Navratan Pulao: Rice cooked with nine accompaniments
Navratan pulao is a colorful assemblage of nine different ingredients (vegetables, nuts
and/or paneer) with rice, tempered with a sweet and spice mix. It's a no-fuss meal needing minimal effort to prepare. I love having it with plain yogurt and some pan roasted papad.
My version of navratan pulao has no onions or garlic. I like to partially cook the rice while tossing the veggies, and then adding the half-cooked rice to the pulao. However, you can fully cook the rice and then add it to the veggies or even use left over rice if you have from a previous meal.
Tips on making this pulao vegan? How is this different from any other pulao? Read further in the post!
The history of pulao is traceable to Persia where it is called pilav to Greece where it is referred as pilaf . On travelling to India from Persia, we find the term pulao. There are some more variants of pulao: pulav, palav, palau across different geographical regions and cultures. Some even argue that the Spanish paella is also a variation of the Indo-Persian pulao or pilaf.

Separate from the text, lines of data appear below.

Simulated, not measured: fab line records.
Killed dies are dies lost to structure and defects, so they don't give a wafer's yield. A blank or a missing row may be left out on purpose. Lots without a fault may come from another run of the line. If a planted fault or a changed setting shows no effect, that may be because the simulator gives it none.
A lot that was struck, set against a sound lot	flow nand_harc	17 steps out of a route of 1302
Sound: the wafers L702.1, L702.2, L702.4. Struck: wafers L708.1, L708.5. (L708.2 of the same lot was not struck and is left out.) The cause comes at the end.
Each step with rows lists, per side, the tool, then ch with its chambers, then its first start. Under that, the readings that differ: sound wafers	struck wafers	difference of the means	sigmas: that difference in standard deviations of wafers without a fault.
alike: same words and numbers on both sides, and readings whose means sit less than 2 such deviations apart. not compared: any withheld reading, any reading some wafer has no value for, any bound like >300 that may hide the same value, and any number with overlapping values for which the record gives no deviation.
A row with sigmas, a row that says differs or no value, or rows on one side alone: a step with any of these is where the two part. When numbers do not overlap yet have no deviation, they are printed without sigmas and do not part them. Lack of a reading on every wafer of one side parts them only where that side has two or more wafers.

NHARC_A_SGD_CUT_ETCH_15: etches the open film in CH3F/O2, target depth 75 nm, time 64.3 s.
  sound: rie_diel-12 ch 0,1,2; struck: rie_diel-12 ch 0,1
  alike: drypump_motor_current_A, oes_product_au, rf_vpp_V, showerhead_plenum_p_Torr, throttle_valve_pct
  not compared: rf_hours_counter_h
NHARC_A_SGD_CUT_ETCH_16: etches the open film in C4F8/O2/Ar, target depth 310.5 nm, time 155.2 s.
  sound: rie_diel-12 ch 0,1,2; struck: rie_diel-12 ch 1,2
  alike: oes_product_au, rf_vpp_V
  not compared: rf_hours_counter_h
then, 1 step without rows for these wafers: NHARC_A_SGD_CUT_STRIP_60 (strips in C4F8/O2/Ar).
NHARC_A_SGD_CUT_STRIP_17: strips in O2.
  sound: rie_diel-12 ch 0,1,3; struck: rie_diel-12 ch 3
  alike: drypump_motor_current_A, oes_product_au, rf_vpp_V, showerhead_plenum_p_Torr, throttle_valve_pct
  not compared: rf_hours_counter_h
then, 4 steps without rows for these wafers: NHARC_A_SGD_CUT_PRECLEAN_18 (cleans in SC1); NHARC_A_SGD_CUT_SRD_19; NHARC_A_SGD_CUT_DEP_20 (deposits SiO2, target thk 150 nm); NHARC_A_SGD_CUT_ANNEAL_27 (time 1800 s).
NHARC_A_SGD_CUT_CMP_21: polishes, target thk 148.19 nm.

Can I make this dish vegan?
Absolutely, yes! You can totally skip paneer and use another vegetable or nut of your choice to combine nine ingredients or you can replace paneer with tofu. The tempering of Navratan pulao involves milk. Use a non-dairy milk to make it vegan!
How is Navratan pulao different from a regular pulao?
Although the literal translation of 'navratan' is nine gems (nine ingredients, each rendering a different flavour), there is no strict rule that you cannot make it with lesser ingredients. Here are some points that make this pulao from a regular pulao:
A regular pulao can be vegetarian or non-vegetarian. Navratan pulao on the other hand is always vegetarian, unless someone is twisting it from its traditionality.
Navratan pulao tends to have a more nutty and a slightly sweet taste as compared to regular pulao. The tempering agent in a navratan pulao is saffron milk or sugar, and that renders a sweet fragrance to it.
This pulao involves a lot more vegetables and a definite addition of more than one nut, which you will not find in a usual pulao.
1 and 1/2 cups of Basmati raw/cooked rice (or any long grain rice of your choice)
Vegetables: 1/4 cup each of about 5 types of diced vegetables like potatoes, carrots, cauliflower, French beans and green peas
Nuts: 2 tbsp each of about 3 types of nuts like cashews, almonds and walnuts
1/4 cup of paneer or tofu (or use another vegetable or nut if you don't want to use paneer or tofu)
2 and 1/2 tbsp oil
Dry whole spices: 2 bay leaves, 4 green cardamoms, 5 peppercorns, 1 big cinnamon
1 tsp raisins (optional)
1/2 tsp cardamom powder
1/2 tsp cinnamon
1 tsp cumin seeds
1/4 cup of saffron infused milk (use plant-based milk for vegan version, and if you don't have saffron, use a pinch of turmeric)
Salt to taste
Infuse the milk:
Warm the milk to be tepid and then add a few strands of saffron or a pinch of turmeric and let it rest.
Soak or cook the rice:
Wash the rice and soak it in water. If you don't want to partially cook the rice before hand or if you have pre-cooked rice, move to sautéing vegetables.
In a pot, bring water to a rolling boil.
Drain the water from the rice and add it to the boiling water.
Once the rice is about 80% cooked, drain the water and keep the rice aside.
Sauté the vegetables:
In a pan or wok on medium heat, add 1 tbsp oil and add the potatoes.
After about 3 minutes, add the carrots, and then then the beans. Continue sautéing until the vegetables are almost cooked.
Take out the potatoes and carrots into a plate, and now add the paneer. Sauté for about 3 minutes and then remove into the plate of tossed vegetables.
Add the second tbsp of oil and then add the cauliflower florets. Sauté for the next couple of minutes until golden brown.
Now add the peas and sauté a bit more.
Add the spices, nuts and rice
In the pan simmering with the cauliflower and peas, add the dry whole spices (except the bay leaves) and give everything a good mix.
Add the nuts and raisins, and toss for some more time.
Add the rice and some salt, and mix. Adjust salt according to your taste.
Add the cardamom and cinnamon powders and mix again.
Temper with milk and finish
In a separate pan, heat 1/2 tbsp oil, and then add the cumin seeds and the bay leaves.
As the heat goes up, add the infused milk and some water (enough to cook the rice). Stir it well.
Now add this milk onto the pan or wok with the rice and vegetables.
Cover the pan or wok and cook for about 10 minutes on a low to medium flame.
After 10 minutes, you can continue cooking for some more time if the rice is not soft to eat yet.
When you open the pan, the spicy sweet smell will take you into a different world of love! Enjoy!